People v Grant
2015 NY Slip Op 03183 [127 AD3d 990]
April 15, 2015
Appellate Division, Second Department
Published by New York State Law Reporting Bureau pursuant to Judiciary Law § 431.
As corrected through Wednesday, June 3, 2015


[*1]
 The People of the State of New York, Respondent,
v
Devante Grant, Appellant.

Lynn W.L. Fahey, New York, N.Y. (John B. Latella of counsel), for appellant.

Kenneth P. Thompson, District Attorney, Brooklyn, N.Y. (Leonard Joblove, Anthea H. Bruffee, and Arieh Schulman of counsel), for respondent.

Appeal by the defendant from a judgment of the Supreme Court, Kings County (Del Giudice, J.), rendered July 18, 2011, convicting him of attempted assault in the first degree, upon a jury verdict, and imposing sentence.

Ordered that the judgment is affirmed.

Pursuant to CPL 310.30, the trial court must give a meaningful response to any jury request "for further instruction or information with respect to the law, with respect to the content or substance of any trial evidence, or with respect to any other matter pertinent to the jury's consideration of the case" (CPL 310.30; see People v Almodovar, 62 NY2d 126, 131-132 [1984]; People v Malloy, 55 NY2d 296, 302 [1982]; People v Nash, 83 AD3d 872 [2011]; People v Robinson, 78 AD3d 1204 [2010]). "A request for a reading of testimony generally is presumed to include cross-examination which impeaches the testimony to be read back" (People v Jones, 297 AD2d 256, 257 [2002] [citation omitted]; see People v Morris, 120 AD3d 835 [2014], lv granted 24 NY3d 1045 [2014]; People v Clark, 108 AD3d 797 [2013]; People v Lewis, 262 AD2d 584 [1999]).

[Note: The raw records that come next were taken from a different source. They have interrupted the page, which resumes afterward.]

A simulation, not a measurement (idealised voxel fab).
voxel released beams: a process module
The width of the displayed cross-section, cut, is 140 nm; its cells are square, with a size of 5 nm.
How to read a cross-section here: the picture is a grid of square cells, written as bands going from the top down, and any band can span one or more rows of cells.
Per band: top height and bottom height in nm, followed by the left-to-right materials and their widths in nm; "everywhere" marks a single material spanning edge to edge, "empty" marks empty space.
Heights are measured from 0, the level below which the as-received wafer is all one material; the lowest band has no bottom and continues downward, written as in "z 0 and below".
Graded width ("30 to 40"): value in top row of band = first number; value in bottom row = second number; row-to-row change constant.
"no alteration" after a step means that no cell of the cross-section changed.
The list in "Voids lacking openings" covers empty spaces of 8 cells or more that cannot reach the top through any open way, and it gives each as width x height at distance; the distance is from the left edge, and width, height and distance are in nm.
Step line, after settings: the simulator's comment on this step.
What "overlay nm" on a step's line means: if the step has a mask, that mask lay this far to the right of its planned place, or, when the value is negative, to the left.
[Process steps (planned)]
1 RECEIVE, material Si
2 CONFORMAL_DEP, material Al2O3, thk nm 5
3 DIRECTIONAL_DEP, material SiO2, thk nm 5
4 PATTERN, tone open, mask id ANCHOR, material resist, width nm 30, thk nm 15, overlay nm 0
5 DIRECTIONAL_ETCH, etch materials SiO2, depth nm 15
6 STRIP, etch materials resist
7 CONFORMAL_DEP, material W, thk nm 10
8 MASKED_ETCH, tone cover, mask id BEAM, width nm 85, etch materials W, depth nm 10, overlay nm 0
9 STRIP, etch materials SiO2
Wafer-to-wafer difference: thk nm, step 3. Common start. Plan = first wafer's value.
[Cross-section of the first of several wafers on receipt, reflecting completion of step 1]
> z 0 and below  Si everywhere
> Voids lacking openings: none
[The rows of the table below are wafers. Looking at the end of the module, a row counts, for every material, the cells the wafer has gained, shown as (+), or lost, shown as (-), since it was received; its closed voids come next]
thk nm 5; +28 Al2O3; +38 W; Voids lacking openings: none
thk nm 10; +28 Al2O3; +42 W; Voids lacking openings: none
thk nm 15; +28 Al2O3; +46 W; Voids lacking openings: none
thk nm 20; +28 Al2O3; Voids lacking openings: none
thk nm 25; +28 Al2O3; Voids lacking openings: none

Here, contrary to the defendant's contention, the Supreme Court gave a meaningful response to the jury's first written request during deliberations. The portions of the complainant's testimony that were read back to the jury did not all favor the prosecution, but included some testimony favorable to the defendant, which had been emphasized by defense counsel during summation. Although cross-examination testimony was not included, there was no cross-examination testimony relevant to the matters requested by the jury (cf. People v Lewis, 262 AD2d at 584), and the defendant did not request that any cross-examination testimony be included in the readback (cf. People v Clark, 108 AD3d at 800). Moreover, contrary to the defendant's contention, although the scope of the readback was somewhat broader than the jury's specific request, the readback provided a complete response to the jury's inquiry, and the defendant was not prejudiced by the additional portions (see People v Garcia, 56 AD3d 271 [2008]; People v Perez, 15 AD3d 284 [2005]). Finally, the jury did not request further readbacks, even though instructed that it could do so, indicating that the jury was satisfied with the Supreme Court's response to its inquiry (see People v Martin, 71 AD3d 917 [2010], revd on other grounds 16 NY3d 607 [2011]; People v Deoleo, 295 AD2d 623 [2002]; [*2]People v Klimas, 259 AD2d 712 [1999]). Leventhal, J.P., Hall, Austin and Maltese, JJ., concur.